HARTLAND – LONE PINE CEMETERY, HIGH PRAIRIE, WASHINGTON

Lozetta Doll 

Just two years ago, in October, I was preparing to leave my retirement home of 20 years. Tom’s funeral had been on September 3rd and a few days later an offer came through on our house. Adding stress onto stress, I decided I had no choice but to sell, and readied myself for the move. I hated to leave, but the place was too much for me alone. 

As I was going through some things in a shed behind Tom’s shop, I came across three pails filled with rocks. Our family collects rocks instead of souvenirs. We take them along when we move. Some, like the obsidian, came with us from Montana to Oregon 40 years ago. The petrified wood was from North Dakota. Many, especially the agates, were awaiting their turn in Tom’s rock tumbler. I stood there, looking down at those rocks when Tom’s words came into my head, “Why don’t you leave them with me?” and I liked the idea. A few days later, a group of us, friends and family, gathered at the cemetery with levels, rakes, and shovels. We brought in good top soil, put the rocks in a border all around the gravesite, and planted a drought-resistant wildflower seed mix. His tombstone has an engraved sketch of a man sitting in a boat, fishing pole in hand. Right next to Tom lies a fishing buddy, Earl Kemp, a friend and neighbor who died in 2017. 

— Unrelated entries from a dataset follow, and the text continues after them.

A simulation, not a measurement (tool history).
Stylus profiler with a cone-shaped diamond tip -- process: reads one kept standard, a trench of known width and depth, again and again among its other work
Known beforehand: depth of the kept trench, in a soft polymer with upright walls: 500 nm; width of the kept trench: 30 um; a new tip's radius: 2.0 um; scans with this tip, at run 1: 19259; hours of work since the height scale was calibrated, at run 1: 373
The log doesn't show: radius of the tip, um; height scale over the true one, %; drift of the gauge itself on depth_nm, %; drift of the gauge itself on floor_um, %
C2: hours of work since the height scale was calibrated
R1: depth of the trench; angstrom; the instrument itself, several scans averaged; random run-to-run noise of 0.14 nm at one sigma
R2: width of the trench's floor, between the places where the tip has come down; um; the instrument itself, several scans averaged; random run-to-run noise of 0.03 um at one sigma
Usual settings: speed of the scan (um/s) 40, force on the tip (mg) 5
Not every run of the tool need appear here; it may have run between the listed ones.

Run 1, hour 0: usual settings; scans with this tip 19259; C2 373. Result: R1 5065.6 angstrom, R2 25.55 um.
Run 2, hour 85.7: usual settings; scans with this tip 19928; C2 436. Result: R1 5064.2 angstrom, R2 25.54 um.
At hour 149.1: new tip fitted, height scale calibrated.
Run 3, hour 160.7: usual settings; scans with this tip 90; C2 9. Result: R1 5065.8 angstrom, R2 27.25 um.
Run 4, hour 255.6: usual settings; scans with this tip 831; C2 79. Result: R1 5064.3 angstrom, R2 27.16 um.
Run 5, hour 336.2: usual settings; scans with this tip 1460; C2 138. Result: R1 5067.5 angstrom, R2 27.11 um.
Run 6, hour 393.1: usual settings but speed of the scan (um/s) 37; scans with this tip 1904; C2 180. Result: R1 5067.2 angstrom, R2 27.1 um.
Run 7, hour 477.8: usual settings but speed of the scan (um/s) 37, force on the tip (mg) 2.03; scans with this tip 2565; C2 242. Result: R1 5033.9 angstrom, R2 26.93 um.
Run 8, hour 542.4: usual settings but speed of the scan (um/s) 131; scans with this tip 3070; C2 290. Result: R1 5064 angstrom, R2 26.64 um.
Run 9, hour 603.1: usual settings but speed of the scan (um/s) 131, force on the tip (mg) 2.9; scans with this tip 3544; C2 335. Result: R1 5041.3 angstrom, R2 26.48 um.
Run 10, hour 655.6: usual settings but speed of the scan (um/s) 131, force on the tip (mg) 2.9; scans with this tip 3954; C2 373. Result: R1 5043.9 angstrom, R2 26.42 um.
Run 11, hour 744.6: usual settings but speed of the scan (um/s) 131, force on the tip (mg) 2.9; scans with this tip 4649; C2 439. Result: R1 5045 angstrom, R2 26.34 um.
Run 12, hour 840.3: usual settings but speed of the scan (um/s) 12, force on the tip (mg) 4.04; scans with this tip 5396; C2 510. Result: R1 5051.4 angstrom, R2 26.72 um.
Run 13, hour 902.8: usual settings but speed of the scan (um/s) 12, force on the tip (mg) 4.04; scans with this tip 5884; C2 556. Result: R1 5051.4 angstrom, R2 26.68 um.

A few weeks earlier we had chosen the gravesite in the Lone Pine cemetery, about five miles from our home as the eagle flies. It is completely rural, surrounded by dry land farms, with a view of both Mt. Hood and Mt. Adams. There is no water on site; no grassy, mowed knolls; no regular caretaker. Rainfall comes seldom to the area, only about 22 inches in an average year. The community has a cleanup day every spring but it is mostly a solitary place. A few of the older graves are unmarked. The earliest marked grave there is for the infant twins of M. M. and L. J. Warner who were born and died on September 30, 1883. One section of the cemetery is devoted to the remains of Indians, moved there in 1957 before the water behind The Dalles Dam flooded their cemetery at Celilo Falls. 

Some of my family and I spent a weekend in High Prairie at our friends’ house last October, not even a mile from our former home. It seemed familiar, but strange, like I no longer belonged there. Yet, familiar in that the nearly-full moon shone down on us every night and we heard the coyotes howling. The year had been exceptionally dry so the oak leaves were turning brown instead of orange. 

On Saturday of that weekend, we gathered up a shovel, rake and leaf blower and went to the cemetery with our small work party. We pulled a few weeds, tidied up the rocks, and raked around the wildflowers. 

We stopped there again on our way home on Sunday. A deer had left tracks on the freshly-raked soil. He would have liked that.


I like spring, but it is too young. I like summer, but it is too proud. So I like best of all autumn, because its leaves are a little yellow, its tone mellower, its colours richer, and it is tinged a little with sorrow and a premonition of death. Its golden richness speaks not of the innocence of spring, nor of the power of summer, but of the mellowness and kindly wisdom of approaching age.